In 1951 he published Spanish Village, documenting life under Franco. LIFE ran 16 images to contrast Spain’s poverty with America’s prosperity. Magnum later released 60 photographs under the title Village of Deleitosa in Western Spain, showing Smith’s true intent: that villagers valued their lives despite the lack of modernization.
That same year he created Nurse Midwife, following Maude Callen in South Carolina. One of only nine nurse midwives in the state, she faced skepticism due to her race. The county health director said, “If you have to take her, I can only ask you to join me in prayer for the people left here.” LIFE readers responded with donations nationwide to support her work.
Smith’s final LIFE essay documented Albert Schweitzer in West Africa. Disputes over a manipulated photo, and his lack of control over selection and layout, pushed him to resign. The University of Arizona later noted, “it was to be his last for Life whose refusal to give him a say had become unacceptable.”
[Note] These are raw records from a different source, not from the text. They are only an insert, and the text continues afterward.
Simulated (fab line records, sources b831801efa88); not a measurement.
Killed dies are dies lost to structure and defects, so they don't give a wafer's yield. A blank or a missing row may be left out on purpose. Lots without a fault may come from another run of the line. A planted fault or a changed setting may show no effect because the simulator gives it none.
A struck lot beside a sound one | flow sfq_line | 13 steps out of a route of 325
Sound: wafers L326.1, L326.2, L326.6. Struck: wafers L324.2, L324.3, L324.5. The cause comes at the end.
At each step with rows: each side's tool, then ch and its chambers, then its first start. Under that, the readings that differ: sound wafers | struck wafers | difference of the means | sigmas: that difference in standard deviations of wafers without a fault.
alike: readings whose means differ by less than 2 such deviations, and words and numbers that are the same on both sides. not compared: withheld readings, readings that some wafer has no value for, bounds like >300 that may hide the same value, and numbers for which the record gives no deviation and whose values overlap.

Afterwards he joined Magnum and launched into the Pittsburgh project. In 1971 the retrospective Let Truth Be the Prejudice was held. Though perfectionism and conflict marked his life, they also cemented his place as one of the greatest photojournalists. His photographs still challenge us to ask how far we will push ourselves for art, and what sacrifices we are willing to make in pursuit of truth.